Character Recognition Using Neural Networks Computer Science Essay

Published: November 9, 2015 Words: 2203

This paper briefly explains about Character recognition. It is the technique to translate the scanned pictures using the optical scanners into some other format that can be edited using computer editors. Methods used for character recognition and its application are also discussed. Quite research has been done on English alphabets. Now a day's OCR machines can recognize up to 2500 character per minute

Introduction

Great need was required of character recognition software since the use of internet is growing. More the use of computers and internet increased greater was the demand of online information. Digitizing all the papers work was enormous if one has to two types so the research on character recognition begun work.

Character recognition, it is process of scanning document of typed information sometimes handwritten to , and extracting the characters of the alphabet and thus making it possible for us to save it in digital editable format . In other words we can say that character recognition is an simple process to scan the image from a scanner and then covert it back into the words.

All training and testing inputs were in bitmap format (.bmp) because this is a very common way to save images that have been scanned. Optical character recognition or simply character recognition provides easy way of data entry

Working of OCR

There are basically two techniques

Matrix matching

Feature extraction

Most widely used method is matrix matching. it is simpler and less complex then the other .

In Matrix Matching method, it compares the OCR scanned image with standard library of character matrices already stored . When there is an matching between one of these standard templates of matrices of dots within a limit of similarity, the software then marks the image with ASCII character .

The second method that is Feature Extraction, it is Optical Character Recognition without any strict matching to standard prescribed template of library. this method is also called s Intelligent Character recognition , some also refer to it as Topological Feature Analysis , this accuracy of this method depends on level of complexity used by developer . The software scans for features like non closed areas, closed areas, diagonal lines, straight lines, line crossings and other graphical features. This method is more dynamic than other method but there is more complexity in this. Matrix matching only works best if there are only few types of styles, little noise, with little or no variation on characters. For handwriting matching or if characters are of many styles variations feature extraction method is used.

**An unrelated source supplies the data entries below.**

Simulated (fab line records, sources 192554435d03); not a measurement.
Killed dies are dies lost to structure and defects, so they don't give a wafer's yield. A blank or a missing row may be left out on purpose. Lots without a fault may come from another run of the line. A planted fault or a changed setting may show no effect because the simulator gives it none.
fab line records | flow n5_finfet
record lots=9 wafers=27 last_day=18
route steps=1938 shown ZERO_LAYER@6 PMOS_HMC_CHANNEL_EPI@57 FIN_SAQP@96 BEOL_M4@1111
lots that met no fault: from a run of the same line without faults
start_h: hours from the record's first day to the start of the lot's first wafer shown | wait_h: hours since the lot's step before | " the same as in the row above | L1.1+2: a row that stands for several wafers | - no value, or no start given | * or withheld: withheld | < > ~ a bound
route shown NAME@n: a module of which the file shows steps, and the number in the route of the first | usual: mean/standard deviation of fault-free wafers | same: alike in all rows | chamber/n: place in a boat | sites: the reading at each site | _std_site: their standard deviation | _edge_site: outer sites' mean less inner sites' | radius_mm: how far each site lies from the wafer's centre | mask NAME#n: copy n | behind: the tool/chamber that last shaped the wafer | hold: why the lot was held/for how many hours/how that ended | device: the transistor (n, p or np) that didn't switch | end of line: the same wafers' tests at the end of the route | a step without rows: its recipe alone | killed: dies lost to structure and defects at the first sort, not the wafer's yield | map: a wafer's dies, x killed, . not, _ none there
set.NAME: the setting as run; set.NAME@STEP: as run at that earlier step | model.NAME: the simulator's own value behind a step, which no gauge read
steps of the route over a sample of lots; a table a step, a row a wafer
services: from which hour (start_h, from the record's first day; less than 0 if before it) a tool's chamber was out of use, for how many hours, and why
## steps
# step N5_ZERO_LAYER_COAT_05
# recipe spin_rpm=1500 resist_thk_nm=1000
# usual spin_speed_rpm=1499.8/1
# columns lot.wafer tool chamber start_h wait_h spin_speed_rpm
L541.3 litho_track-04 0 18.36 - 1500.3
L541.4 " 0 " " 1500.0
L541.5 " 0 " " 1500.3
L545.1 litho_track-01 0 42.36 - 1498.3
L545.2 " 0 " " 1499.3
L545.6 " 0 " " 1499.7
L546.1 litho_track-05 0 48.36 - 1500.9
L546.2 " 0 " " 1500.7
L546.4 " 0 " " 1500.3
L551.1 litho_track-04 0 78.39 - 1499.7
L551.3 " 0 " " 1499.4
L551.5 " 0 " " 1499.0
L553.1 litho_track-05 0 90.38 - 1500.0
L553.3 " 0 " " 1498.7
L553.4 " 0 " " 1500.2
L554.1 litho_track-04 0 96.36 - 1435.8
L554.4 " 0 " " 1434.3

Optical character Recognition fonts

Font is a set of characters which is y 0 - 9, A to Z, and it also includes special characters. Font consist of a characters which have a defined features that can be used in any size . For the use of OCR , there is a standard as defined by ANSI. OCR uses fonts that can be easily recognized by the slow speed, cheap systems . These are fonts are easy to be read by both scanner and human. Fonts that have greater accuracy are used as OCR fonts

A font is in which all the characters are effectively the same width, regardless of the actual size of the letters, numbers or symbols in the font can be used as OCR fonts

Pre-processing was needed to turn a scanned image into OCR ready inputs. Preprocessing includes may include following process but are not limited to these

Image id reduced to black and white

Or in a binary form

and then to a matrix of ones and zeros, where ones indicated white pixels and zeros the black pixels.

OCR scanners

OCR scanners are the reading devices that used for inputting the document to computer these are classified into categories,

Text Input and

Data Capture.

Text input devices are those which are used to read pages or scn documents or large parts of documents or even a book . The source is scanned with an objective to use it for edition purposes after it is scanned. These devices have various levels of automation from manual feeding to having automatic feeding and then , reading, after that sorting, and even stacking capabilities.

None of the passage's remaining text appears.